Published: Tuesday March 11, 2014
Written by on Blog Entry
Just as private-sector organisations are having to do, the Spending Review will force the government and public sector to sweat its assets. It will need to make full use of the tools it gathered in the boom years and also take advantage of the phenomenal data sets that it has collected, to gain better insights into challenges and make processes more automated and efficient.
Data within public sector organisations is still managed in silos and, because the majority of administration methods are paper-based, this data is rarely shared or cross-referenced, which means processes are hugely inefficient and expensive. Outdated processes and systems could also have a major impact on the rise in fraud within organisations – in the public or private sector.
The latest estimates of fraud in the public sector put losses between £18bn and £25bn a year. The National Fraud Authority (NFA) estimates up to £6billion could be saved across Government over the next three years if departments got behind the initiatives and invested appropriately in preventing fraud*.
The coalition government and the Spending Review is set to turn the public sector on its head. Drastic budget cuts will mean that even the most stuck in the mud institutions are having to reassess the ways in which they operate – and will therefore be forced to re-evaluate current assets. Most local governments have the data and technology available to them to approach the expected cuts with confidence that they have the ability to survive on much lower budgets.

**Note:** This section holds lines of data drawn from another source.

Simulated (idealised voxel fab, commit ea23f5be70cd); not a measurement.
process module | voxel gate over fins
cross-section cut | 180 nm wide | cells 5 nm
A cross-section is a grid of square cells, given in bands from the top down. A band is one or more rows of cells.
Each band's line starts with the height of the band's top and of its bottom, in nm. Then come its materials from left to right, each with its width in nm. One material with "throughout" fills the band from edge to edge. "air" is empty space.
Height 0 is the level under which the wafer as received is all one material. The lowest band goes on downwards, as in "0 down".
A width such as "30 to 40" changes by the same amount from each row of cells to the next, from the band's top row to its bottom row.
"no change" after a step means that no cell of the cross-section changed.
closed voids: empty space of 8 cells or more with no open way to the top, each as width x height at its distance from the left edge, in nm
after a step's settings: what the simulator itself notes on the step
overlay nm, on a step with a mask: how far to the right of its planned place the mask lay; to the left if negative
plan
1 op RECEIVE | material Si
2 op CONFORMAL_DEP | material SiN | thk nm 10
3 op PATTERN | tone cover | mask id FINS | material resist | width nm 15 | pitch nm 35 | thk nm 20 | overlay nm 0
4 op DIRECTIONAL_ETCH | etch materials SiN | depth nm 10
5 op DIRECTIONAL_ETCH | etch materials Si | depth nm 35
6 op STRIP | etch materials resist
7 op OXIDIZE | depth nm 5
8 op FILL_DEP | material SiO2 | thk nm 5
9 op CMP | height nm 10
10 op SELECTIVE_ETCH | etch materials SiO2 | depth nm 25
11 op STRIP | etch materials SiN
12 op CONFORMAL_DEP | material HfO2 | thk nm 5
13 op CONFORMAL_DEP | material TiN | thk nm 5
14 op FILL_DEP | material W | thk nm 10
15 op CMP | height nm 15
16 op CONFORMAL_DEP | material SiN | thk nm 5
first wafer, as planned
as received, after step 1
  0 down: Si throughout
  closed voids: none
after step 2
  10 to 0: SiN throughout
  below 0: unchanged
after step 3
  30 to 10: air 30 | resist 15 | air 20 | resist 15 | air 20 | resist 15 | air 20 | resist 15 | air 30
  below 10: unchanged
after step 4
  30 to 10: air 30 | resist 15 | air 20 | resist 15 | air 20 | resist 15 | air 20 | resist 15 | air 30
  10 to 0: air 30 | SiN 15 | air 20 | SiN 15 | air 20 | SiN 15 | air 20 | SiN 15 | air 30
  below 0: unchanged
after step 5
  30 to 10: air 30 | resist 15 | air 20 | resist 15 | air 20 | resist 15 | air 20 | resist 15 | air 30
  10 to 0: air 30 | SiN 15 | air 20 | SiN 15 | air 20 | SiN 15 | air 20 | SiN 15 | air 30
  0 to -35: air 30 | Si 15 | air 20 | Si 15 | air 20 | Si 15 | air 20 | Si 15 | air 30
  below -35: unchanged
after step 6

One area that is likely to suffer heavily is the housing sector. According to news released on the BBC’s website yesterday, the social housing budget is expected to be cut in half. This could have severe complications when it comes to unlawful subletting and occupancy and could lead to an increase in housing fraud. As such, local governments need to be extra vigilant when assigning budgets; making sure they allocate these to the right people. This is where the right technology and solutions come into play.
There is a range of motivations for unlawful subletting and occupancy, and therefore work to tackle this issue needs to be balanced with the effort to deal with the causes and help prevent incidents from occurring in the first place. Work to reduce the levels of unlawful subletting and fraud should be linked to wider organisational strategies and policies. Failure to do so, and an increase in fraud as a result, can have a devastating effect on individuals and businesses alike, causing a range of financial and emotional harms, which have often remained unrecognised.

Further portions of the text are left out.